Mental Models for MMM’s Outrageous Optimism Argument

I am an old man and have known a great many troubles, but most of them never happened.

Mark Twain

As a naturally pragmatic person, I typically adopt Edward de Bono’s Black Thinking Hat, immediately spotting and highlighting the difficulties to be overcome. It can be seen as negative, it is not intended to be.

When confronted with challenging situations which are my responsibility, but where I’m dependent on others, I spend days with variations of the same thoughts tumbling around in my head like clothes in a washing machine.

When I came across The Practical Benefits of Outrageous Optimism by Mr Money Mustache (MMM), I knew I needed to reframe my thinking. When I got to the end of the article, I was convinced that I needed to more intentionally adopt an optimistic viewpoint, which is subtly different from a positive viewpoint. The blog post did leave me with the hanging questions of – What are the practical steps? – How can I adopt an Optimistic Mindset?

I contemplated and reflected on this and realised the practical steps were more reachable than I originally thought. Going to the source, I know the body doesn’t know the difference between current reality and conceived future potential reality. Both are filtered and constructed in our minds. We live so much in our heads.

We emerged from a state of survival, also scanning for danger. We need to recognise and compensate for this. With stress causing us to live in emergency response mode all the time and this is triggered easily. Humans can do this with thought alone. We like the predictability of the adverse. Rehearsing the response. Over and over again.

The reality is different from where we spend our lives. We spend the majority of time in our heads and just because we have a thought, it doesn’t mean it’s true or perhaps more appropriately, valid.

It is one of the reasons why Mindfulness meditation is so important. To keep present in reality. (I’m enjoying the Waking Up introductory meditation course at the moment, as I restart my neglected practice).
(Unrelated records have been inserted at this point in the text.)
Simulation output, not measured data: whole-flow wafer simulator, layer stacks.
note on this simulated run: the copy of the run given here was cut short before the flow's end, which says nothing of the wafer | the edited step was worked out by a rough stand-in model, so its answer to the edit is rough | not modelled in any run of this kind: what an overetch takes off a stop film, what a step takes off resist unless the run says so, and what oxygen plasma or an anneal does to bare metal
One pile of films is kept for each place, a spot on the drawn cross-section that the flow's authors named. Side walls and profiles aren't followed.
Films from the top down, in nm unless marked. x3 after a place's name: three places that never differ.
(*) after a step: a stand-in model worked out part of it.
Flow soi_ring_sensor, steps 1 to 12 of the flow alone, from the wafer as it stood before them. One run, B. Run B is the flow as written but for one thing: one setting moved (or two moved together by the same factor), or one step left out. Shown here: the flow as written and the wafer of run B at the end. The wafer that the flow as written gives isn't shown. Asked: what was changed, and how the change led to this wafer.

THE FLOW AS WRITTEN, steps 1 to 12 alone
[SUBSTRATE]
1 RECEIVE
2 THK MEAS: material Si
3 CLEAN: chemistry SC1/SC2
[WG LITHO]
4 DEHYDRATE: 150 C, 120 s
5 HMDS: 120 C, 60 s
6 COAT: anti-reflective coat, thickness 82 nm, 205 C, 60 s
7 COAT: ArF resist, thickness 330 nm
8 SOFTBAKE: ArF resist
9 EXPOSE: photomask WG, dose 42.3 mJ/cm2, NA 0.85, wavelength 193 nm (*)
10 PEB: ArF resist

Quickfire and Short Term Mental Model

Whenever I found myself anticipating an un-enjoyable/awkward situation, I would spend hours and days in an anxious and stressed state. I now find it powerful to re-frame my thinking and the language used. Shifting from the it won’t be that bad or the sarcastic it’s going to be great to the optimistic it will be awesome.

There is no downside. If it is indeed awkward, it will be awkward anyway and I’ve saved myself days, perhaps even weeks of anxiety.

It may even help to visualise it going well.

Longer Term Fix

It is worth spending time in reflecting back on other similar situations, most came out great or at least, not nearly as bad as anticipated.

We also need to educate ourselves in meta-cognition – that is thinking about our thoughts and becoming aware of subconscious thoughts. Awareness breaks the cycle. One of the most powerful tools I’ve found is developing the skill of meditation, which leads to mindfulness.

In all of this, we are striving for better, not perfect.

What other tools and mental models do you use to manage stress and anxiety?